2009 Volkswagen GLI

With the subtle upgrades the Volkswagen GTI saw for 2010, I was expecting a little more from the Jetta GLI. The GLI may sound like a sedan version of the hot GTI, but it’s saddled with the Jetta’s rather squishy suspension and brakes. I still love any VW/Audi car powered by the 2.0T engine, although my love isn’t quite as strong when the rest of the vehicle doesn’t live up to what the engine can do.

I suppose that the softer suspension widens the appeal of a car like the GLI, which would otherwise sell in even lower numbers than it already does. VW also has a strong aftermarket following, so it isn’t unreasonable to assume there’s a suspension kit that can be ordered to improve the car’s handling with relative ease.

I was most impressed by Volkswagen’s new navigation unit. The display is very crisp and the font looks quite modern, which is a huge contrast to the rather cheap-looking standard radio we had in our Four Seasons Jetta TDI. The GLI’s unit can also give warnings about congested roadways, but the warnings it gave me didn’t make much sense, as traffic was still moving around 80 mph where it indicated congestion.

Phil Floraday, Senior Online Editor

A few thousand dollars can make all the difference in the sport-compact segment. Whereas the GTI hits the sweet spot for about $24,000, this GLI and its less impressive suspension doesn’t make that strong case for itself at $25,470. Not when you can get a more frenetic Honda Civic Si sedan for less money.

OK, so not everyone is looking to squeeze every last drop of performance out of their dollar, and the GLI does excel in other areas, such as refinement, comfort, and practicality (check out its huge trunk). But if that’s what you’re after, why not opt for a Jetta TDI? The oil-burning Jetta offers just as many grins behind the wheel as this GLI — don’t let those acceleration figures fool you — and has the added benefit of stellar fuel economy. I’d also add that it’s available for 2010 with all the GLI’s suspension and brake upgrades.

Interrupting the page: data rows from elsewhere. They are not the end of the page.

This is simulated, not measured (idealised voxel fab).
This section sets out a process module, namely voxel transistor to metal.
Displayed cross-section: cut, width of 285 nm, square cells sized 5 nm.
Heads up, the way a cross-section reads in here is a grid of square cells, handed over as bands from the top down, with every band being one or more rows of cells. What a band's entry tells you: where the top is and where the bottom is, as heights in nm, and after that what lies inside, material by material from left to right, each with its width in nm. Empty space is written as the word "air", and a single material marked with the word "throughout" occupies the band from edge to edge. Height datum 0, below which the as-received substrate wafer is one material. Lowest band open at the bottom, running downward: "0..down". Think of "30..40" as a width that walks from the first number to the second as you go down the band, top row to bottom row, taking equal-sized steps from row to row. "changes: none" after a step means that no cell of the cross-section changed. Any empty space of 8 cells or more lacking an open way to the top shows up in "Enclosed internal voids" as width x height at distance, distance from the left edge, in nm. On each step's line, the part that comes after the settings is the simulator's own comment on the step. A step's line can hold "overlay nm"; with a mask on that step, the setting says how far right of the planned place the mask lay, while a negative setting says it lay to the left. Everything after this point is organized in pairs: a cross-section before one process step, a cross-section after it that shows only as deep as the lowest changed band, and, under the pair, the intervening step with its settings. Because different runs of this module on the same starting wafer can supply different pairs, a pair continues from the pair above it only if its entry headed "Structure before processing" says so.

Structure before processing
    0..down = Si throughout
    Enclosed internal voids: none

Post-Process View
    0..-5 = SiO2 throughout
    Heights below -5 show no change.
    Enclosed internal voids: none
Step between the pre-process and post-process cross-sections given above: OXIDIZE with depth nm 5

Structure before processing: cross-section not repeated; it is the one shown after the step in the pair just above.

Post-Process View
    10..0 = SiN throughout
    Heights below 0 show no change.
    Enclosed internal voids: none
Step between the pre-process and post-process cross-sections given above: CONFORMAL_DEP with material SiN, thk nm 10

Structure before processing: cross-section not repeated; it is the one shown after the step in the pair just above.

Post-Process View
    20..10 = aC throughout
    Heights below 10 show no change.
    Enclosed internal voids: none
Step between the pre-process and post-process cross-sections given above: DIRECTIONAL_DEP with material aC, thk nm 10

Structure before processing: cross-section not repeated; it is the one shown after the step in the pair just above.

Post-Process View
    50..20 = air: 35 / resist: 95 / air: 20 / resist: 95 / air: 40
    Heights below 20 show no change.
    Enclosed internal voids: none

David Zenlea, Assistant Editor

I’ve always had respect for the Volkswagen Jetta GLI, probably because my first car was a 1989 Mark 2 Jetta GLI Helios edition. It had a dark blue exterior with color-matched fifteen-inch BBS wheels, a bright blue interior with Recaro seats, and a 1.8L 16V four-cylinder engine with 180,000 miles. An aftermarket exhaust and a lead foot resulted in the car’s nickname “German Thunder” from my high-school buddies, but enough about me.

The fifth-generation GLI is a much more laidback car with far less in-your-face styling. It is completely opposite of the Mark 4 GLI that featured a factory body kit, lowering springs, and bright silver eighteen-inch BBS wheels. The current GLI shares many parts with its GTI blood relative, including the wheels, brakes, 2.0-liter turbocharged engine, and six-speed manual transmission or optional DSG dual-clutch automatic. A lot of praise has been given to this engine and rightfully so; it’s an absolute workhorse. It provides great torque off the line and has enough high-end power to slice through traffic on the freeway, all while getting 31 mpg. Our test unit is equipped with the six-speed manual transmission and has very good clutch takeup, much heavier feel than our recently departed Four Seasons Jetta TDI. The interior is nicely situated and is very user-friendly.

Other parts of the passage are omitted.